SANTA FE — The Senate, for the second time, debated legislation aimed at closing an achievement gap for New Mexico Hispanic students, improving their high school graduation rates and getting more of them to college.

The Senate passed the House bill 25-13 on Wednesday after amending it to add language that would encourage state education officials to both develop and implement a plan for helping Hispanic students. The House would have to agree to the change before the bill could go to the governor.

The House made a similar change to the Senate version of the bill before passing it 42-24 late Wednesday.

Democrat Rep. Rick Miera of Albuquerque was optimistic both chambers would agree to the changes and send the legislation to the governor before the session ends Thursday at noon.

Gov. Bill Richardson and Public Education Secretary Veronica Garcia have been pushing for a state Hispanic Education Act, which officials say would be the first of its kind in the country.

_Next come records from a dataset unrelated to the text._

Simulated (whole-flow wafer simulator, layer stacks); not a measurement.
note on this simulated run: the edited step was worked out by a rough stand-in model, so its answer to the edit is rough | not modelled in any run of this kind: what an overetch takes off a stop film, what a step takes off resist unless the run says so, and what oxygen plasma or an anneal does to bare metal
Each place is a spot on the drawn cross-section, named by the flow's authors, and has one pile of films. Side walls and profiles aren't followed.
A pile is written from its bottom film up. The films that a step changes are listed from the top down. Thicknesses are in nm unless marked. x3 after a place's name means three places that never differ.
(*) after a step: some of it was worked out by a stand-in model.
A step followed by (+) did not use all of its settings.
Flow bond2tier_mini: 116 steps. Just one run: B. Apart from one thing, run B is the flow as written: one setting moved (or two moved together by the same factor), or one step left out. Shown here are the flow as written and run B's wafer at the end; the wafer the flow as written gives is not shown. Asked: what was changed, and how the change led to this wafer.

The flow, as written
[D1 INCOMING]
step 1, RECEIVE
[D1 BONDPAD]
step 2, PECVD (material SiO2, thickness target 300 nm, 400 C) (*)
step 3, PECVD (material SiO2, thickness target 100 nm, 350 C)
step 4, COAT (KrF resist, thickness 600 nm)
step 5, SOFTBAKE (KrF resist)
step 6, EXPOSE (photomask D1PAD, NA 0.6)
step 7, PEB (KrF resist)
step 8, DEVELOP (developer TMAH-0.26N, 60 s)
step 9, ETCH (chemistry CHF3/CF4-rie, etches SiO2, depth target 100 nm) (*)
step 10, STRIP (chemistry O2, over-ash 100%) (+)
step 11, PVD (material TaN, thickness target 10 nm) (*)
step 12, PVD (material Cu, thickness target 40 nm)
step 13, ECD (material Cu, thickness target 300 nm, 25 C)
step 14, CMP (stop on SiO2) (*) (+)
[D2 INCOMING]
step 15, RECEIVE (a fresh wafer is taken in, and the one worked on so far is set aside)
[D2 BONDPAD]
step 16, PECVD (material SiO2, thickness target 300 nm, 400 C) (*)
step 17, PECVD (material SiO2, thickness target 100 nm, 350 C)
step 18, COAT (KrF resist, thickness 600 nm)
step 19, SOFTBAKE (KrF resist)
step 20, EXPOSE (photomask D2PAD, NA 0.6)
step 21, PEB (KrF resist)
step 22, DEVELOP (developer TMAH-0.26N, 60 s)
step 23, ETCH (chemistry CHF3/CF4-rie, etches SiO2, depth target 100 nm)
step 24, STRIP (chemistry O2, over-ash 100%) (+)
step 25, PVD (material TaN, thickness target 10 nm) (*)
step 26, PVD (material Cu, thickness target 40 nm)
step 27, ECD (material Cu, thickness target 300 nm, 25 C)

Nearly 56 percent of the students in New Mexico schools are Hispanic, and the legislation’s supporters say the state has a responsibility to find a way to help the majority of its students.

Critics argue that the proposed Hispanic Education Act would leave other students behind.

“Education should be based on the needs of a child, not their ethnic background,” said Senate President Pro Tem Tim Jennings, D-Roswell.

Sen. Dianna Duran, R-Tularosa, said the legislation should be renamed the New Mexico Children’s Education Act and focus on all children.

In New Mexico, Hispanic students score lower in reading and math than their white and Asian counterparts.

Hispanic students’ graduation rate is about 56 percent, compared with a 71 percent graduation rate for white students.

The legislation would establish a liaison within the Public Education Department who would focus on Hispanic students. It also would create a 23-member advisory council and require the Public Education Department to submit an annual report on the statewide status of Hispanic education from preschool through high school.